Notes from the MongoBerlin conference
Kuba Suder 🇵🇱🇺🇦
October 10, 2010
This week I went to Berlin for 2 days to attend the MongoBerlin conference organized by 10gen, the creators of MongoDB. I took a lot of notes from the presentations, and I figured this may be useful for someone if they missed a presentation (or just couldn’t go to the conference).
Feel free to correct me if I got something wrong :)
“BRAINREPUBLIC: A high-scale web-application using MongoDB and RabbitMQ”
MongoDB vs CouchDB:
CouchDB - slower (because it uses a HTTP API), easier replication
MongoDB - faster
they needed high performance, so they chose MongoDB
Mongo has a rich query API that lets you do more than Couch’s map/reduce
they use RabbitMQ, Solr, Varnish proxies and Heartbeat
MongoDB is a swiss knife of NoSQL, very fast, reliable and very easy to use
NoSQL doesn’t mean you can be lazy about proper application and database design
current problems with MongoDB:
quite slow replication speed (someone from the audience said that replica sets are fast)
indexes can be very slow if they don’t fit into memory
simple authentication - sometimes too simple
map/reduce is single-threaded (locks the machine)
“MongoDB Internals: How It Works”
what does an insert do:
constructs Object ID (includes timestamp, machine/process ID, counter); two clients at the same time can’t generate the same ID, and IDs always increase with time, so order by id = order by time
converts data to BSON
sends a TCP message (using MongoDB Wire Protocol)
query:
returned as a cursor: first n results + cursor id, and then you can get next results using the cursor (n depends on the size of documents)
contrary to relational databases, cursors are not associated with sockets, and can be shared between connections; server cleans up cursors periodically if you don’t use them (this gives more flexibility in connection management on the client side)
authentication - should rarely be required, it’s recommended to protect the database at the network level (using firewalls)
query optimizer:
it’s empirical, i.e. at first it tries all possible ways to get the results, and then remembers which one works best (it runs all algorithms in parallel and finishes as soon as one of them finishes), then reuses that knowledge in future requests
if the selected algorithm becomes very slow, it tries all possible ways again
so first time a query is called, it might be quite slow
on the other hand, if something changes later, e.g. an index becomes slow, Mongo will work around that
commands:
return short values as results, not actual data (there’s a limit on how much data you can return from a command)
internally, they’re performed as finds on $cmd collection
all commands can be invoked via runCommand with the name as one of parameters
safe mode:
normally, commands return as soon as the request is written to the socket
if you want to wait until it arrives on the other side and is executed, you use safe mode
it uses getlasterror command, which waits until the operation is executed, and returns an error if there was an error, and nothing if the operation succeeded
getpreviouserror - returns last error that actually happened (not necessarily from last request)
database files:
data and indexes are stored in foo.0, foo.1 etc.

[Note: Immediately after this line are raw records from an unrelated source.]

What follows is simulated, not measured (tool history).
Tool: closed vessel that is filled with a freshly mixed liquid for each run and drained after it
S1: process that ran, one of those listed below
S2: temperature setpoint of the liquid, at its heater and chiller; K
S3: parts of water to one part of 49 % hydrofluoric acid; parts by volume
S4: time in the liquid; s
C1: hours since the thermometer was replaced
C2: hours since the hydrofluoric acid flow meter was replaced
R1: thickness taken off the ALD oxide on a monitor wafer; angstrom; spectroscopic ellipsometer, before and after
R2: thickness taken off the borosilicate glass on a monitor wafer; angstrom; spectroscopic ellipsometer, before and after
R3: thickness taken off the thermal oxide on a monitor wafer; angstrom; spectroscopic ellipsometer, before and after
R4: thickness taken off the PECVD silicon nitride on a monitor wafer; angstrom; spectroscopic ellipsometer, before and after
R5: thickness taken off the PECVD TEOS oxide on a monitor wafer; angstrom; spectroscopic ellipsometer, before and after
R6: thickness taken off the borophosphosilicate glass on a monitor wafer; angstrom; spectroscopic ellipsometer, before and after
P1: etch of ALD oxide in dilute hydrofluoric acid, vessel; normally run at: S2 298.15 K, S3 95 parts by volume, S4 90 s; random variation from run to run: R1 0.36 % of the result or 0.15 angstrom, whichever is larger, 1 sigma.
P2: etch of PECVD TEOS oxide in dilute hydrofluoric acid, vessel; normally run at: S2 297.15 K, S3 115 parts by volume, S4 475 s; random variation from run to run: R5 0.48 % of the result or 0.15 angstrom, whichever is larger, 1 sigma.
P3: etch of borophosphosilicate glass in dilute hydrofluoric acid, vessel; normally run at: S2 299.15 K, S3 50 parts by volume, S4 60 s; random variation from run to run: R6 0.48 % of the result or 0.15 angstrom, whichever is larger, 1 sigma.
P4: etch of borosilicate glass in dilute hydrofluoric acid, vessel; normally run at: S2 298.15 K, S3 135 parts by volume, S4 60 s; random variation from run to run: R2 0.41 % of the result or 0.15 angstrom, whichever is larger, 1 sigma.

metadata about namespaces (collections) is stored in foo.ns
database files are preallocated (so don’t go crazy if the files get big - they may be mostly empty)
one set of files per database, all in one directory (there’s an option to put them in separate directories)
$freelist namespace - list of areas that can be reused (because data was deleted)
document record contains:
header (includes: size, links to previous/next, info about how fast the record grows to estimate how much padding is needed)
BSON data
padding
it’s good to design schema so that the document size doesn’t change very often, because then the server has to move the data often
capped collection:
collection with a limited size
if it hits the limit, it deletes the oldest documents
useful for logs
“Indexing and Query Optimizer”
it’s often difficult to guess up front what indexes are needed, you need to know your actual, real query patterns
a collection may have 64 indexes, but a query can only use one at a time
indexes aren’t free - they add linear cost to all inserts and updates
for compound indexes, order of keys is important
the indexer is smart enough to handle cases where a field is a number in some documents, and string in others, and optimizer will use that (for arrays, it adds one entry for each element to the index)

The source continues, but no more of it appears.